GROTON -- According to Groton-Dunstable head lacrosse coach Rick Arena, senior captain Matt Manning is the driving force behind the Crusaders' successful season. Manning captained Groton-Dunstable to the quarterfinals of the CMass. playoffs where they ultimately fell to Grafton.

"He is the heart and soul of our team," the coach said. "He was struggling with some illnesses and sicknesses, so it was not an easy year for him personally, but when it was time to play, he was there. He was a dependable player throughout the season."

Manning started to experience chronic headaches about four years ago, but he refused to let his illness stop him from being an important part of the Crusaders' success.

"He is a great role model to some of the younger kids in terms of how to fight through things," said Arena. "He is one of the more mentally tough guys that I have coached. To see him battle through some of the things he battled through was amazing."

Manning cites the upbringing by his family as the source for his mental toughness.

"That is just how I was brought up by my father and brother," Manning said.

Manning came back after facing another bout of chronic headaches before the Crusaders' game late in the season with Shrewsbury. Groton-Dunstable eventually lost in 5 OT's, but Manning logged the most minutes.

"He always put the team and his teammates first," the coach said. "A prime example: He was still a bit under the weather for the Shrewsbury game. He played every second of that five-overtime game. To see him just will himself through those overtime periods was just amazing. Being such a well-conditioned athlete and his mental toughness really make him such a special player."

Manning said that he remembers logging 18 consecutive minutes at midfield during that game.

"It is more mental than it is physical," said Manning on the grind an overtime game takes. "It is that running back, going from offense to defense. I do it for my team. I care about my team and I care about my coach. We are a tight-knit group."
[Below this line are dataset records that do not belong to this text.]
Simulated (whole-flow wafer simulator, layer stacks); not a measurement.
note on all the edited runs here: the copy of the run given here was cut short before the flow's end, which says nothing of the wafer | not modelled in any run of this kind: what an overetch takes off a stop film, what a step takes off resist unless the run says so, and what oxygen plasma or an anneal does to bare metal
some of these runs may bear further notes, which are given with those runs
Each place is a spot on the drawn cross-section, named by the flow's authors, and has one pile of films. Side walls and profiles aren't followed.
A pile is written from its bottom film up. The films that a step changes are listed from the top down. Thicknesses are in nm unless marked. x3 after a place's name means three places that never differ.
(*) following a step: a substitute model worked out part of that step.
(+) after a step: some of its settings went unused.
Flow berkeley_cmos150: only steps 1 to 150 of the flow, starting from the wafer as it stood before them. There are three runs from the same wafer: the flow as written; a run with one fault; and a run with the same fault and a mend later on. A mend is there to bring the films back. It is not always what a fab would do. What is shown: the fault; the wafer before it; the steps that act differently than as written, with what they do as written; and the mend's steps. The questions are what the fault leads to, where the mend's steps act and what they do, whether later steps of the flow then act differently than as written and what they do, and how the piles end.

The Crusaders thought so highly of Manning and his drive on and off the field, that they named him captain two years in a row. Manning joined the Groton-Dunstable varsity program as a freshman and learned from star attacker Danny Eipp, who helped lead Team USA's U19 program to a world title.

"During my freshman year I was brought up on varsity," Manning said. "That really gave me a chance to learn from kids like Danny Eipp and a lot of those older kids."

When getting ready during the offseason, Manning works with his older brother, Jake, who is a volunteer assistant coach for the Crusaders' football team.

Jake played linebacker at Merrimack College and compiled workout plans for Matt to improve his overall fitness. Matt said that the training for football compared with lacrosse is very similar.

"Football was my main reason for working out in the first place," said Manning. "That working out transfers into lacrosse. I think the thing that's really undermined in lacrosse versus football is the lifting. I think a lot of people get the running and conditioning aspect. Getting size helps a lot, too."

Manning does not let his success on the field flood his ego. He remains unassuming and even-keeled, according to Arena.

"He is a really soft-spoken kid," said Arena. "If you talk to him you would never expect him to be such a fierce competitor. That's what I admire about him. Off the field he is able to be a gentleman, but yet on the field he goes through this transformation where when it is time to play, he's there."

Arena is the Groton-Dunstable dean of students and Manning interned in his coach's office helping with general clerical duties. Through that internship, Manning said he gained a deeper understanding of what Arena does when he is not patrolling the Groton-Dunstable sidelines.

"I have an enormous amount of respect for my head coach and my assistant coaches," said Manning. "I got really close with Mr. Arena. I helped him out the whole second semester of school, though it was not just working for him, it was becoming friends with him. You gain a lot of respect for someone when you see how much work they put in through school, doing his job as dean of students and coaching lacrosse."

Manning will attend Bridgewater State University in the fall, where he plans to study criminal justice.

"As hard a competitor as he is on the field, he is just as nice of a young man," said Arena. "I was really proud of him in the way he conducted himself both on and off the field. He certainly left a legacy here at Groton-Dunstable."